By Staff Reporter |
Scottsdale leaders have accused senior executives with the weapons company behind the Taser, Axon Enterprises, of using a pay-to-play scheme to sway the outcome of the Scottsdale City Council election.
Scottsdale City Councilman Barry Graham, former Councilman Bob Littlefield, and former State Sen. Michelle Ugenti-Rita made the case for their complaint in a letter to the Axon Enterprise board of directors. All three are also running for council seats.
In a press release, Graham accused Axon’s senior executives of engaging in what appeared to be an attempt to influence the city council election. If their actions were what they appeared to be, said Graham, then that would raise troubling implications concerning corporate involvement in local elections.
The letter to Axon’s board claimed Axon executives funneled over $1.1 million into at least one political action committee their cohorts created — Arizonans for a Better Future — to defeat city council candidates opposed to a rezoning for their company’s headquarters campus.
These same cohorts created another political action committee earlier this month, Better Together, but total funds aren’t yet available since its first campaign finance report won’t be due until July 15.
Ballots for the city council election began to be mailed out on Wednesday.
This power struggle between Scottsdale leadership and Axon can be traced back to 2024, when a lame-duck majority of the Scottsdale City Council approved Axon’s petition to rezone 74 acres for apartments to serve its new headquarters. Scottsdale residents who objected to the rezoning formed the Taxpayers Against Awful Apartment Zoning Exemptions and successfully gathered more than 25,000 signatures for a ballot referendum.
However, before that election could occur, Axon headed off a potential voter rejection of their desired rezoning by convincing the legislature to pass SB 1543, dubbed the “Axon Bill.” The legislation prevents municipalities with populations between 200,000 to 500,000 from allowing residents to weigh in on certain land zoning measures pertaining to hoteling and housing.
The legislative workaround irked Scottsdale’s elected leaders, including key Scottsdale lawmakers who claimed they were left out of discussions on the bill. Mayor Lisa Borowsky accused Gov. Katie Hobbs and the legislature of “unconstitutional overreach” that would ultimately harm the Scottsdale community.

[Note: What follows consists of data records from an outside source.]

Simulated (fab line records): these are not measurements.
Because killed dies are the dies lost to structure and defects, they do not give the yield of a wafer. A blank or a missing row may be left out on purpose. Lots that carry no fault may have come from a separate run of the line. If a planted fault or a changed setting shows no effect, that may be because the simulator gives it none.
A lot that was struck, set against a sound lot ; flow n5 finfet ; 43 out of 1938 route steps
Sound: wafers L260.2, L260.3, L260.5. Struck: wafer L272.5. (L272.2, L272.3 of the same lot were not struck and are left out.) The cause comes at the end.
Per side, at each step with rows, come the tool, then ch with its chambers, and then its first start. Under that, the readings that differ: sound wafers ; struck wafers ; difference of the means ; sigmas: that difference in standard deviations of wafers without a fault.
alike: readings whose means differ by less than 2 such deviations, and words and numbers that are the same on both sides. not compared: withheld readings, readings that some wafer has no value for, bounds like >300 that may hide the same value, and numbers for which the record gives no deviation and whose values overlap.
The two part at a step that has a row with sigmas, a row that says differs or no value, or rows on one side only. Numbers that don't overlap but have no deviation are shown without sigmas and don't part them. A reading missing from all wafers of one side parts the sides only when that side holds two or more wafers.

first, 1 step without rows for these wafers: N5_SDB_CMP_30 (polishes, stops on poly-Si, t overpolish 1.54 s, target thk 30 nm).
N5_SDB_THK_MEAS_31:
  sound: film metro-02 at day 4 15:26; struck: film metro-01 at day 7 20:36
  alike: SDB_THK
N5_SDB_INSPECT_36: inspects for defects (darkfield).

These political action committees were characterized as coordinating entities engaged in “aggressive” political campaigns against Graham, Littlefield, and Ugenti-Rita, whom the letter said were the only three candidates that had supported all but Axon’s apartment component of their headquarters project.
“[T]he circumstantial evidence here is substantial and difficult to ignore. It suggests that senior executives of a major public corporation are attempting to remove local elected officials and candidates perceived as insufficiently supportive of the company’s development objectives,” stated the letter. “Scottsdale voters should decide who represents Scottsdale — not corporate executives, political consultants, or special interests with access to virtually unlimited financial resources.”
The complaint letter relayed that the political action committee was created and entirely funded by Axon leadership.
Axon lobbyist Chris Baker and Axon spokesman David Leibowitz formed the two political action committees. Arizonans for a Better Future received $500,000 from the Axon company itself, $500,000 from Axon CEO Rick Smith, $100,000 from Axon President Josh Isner, and $20,000 from Axon Chief Legal Officer Isaiah Fields.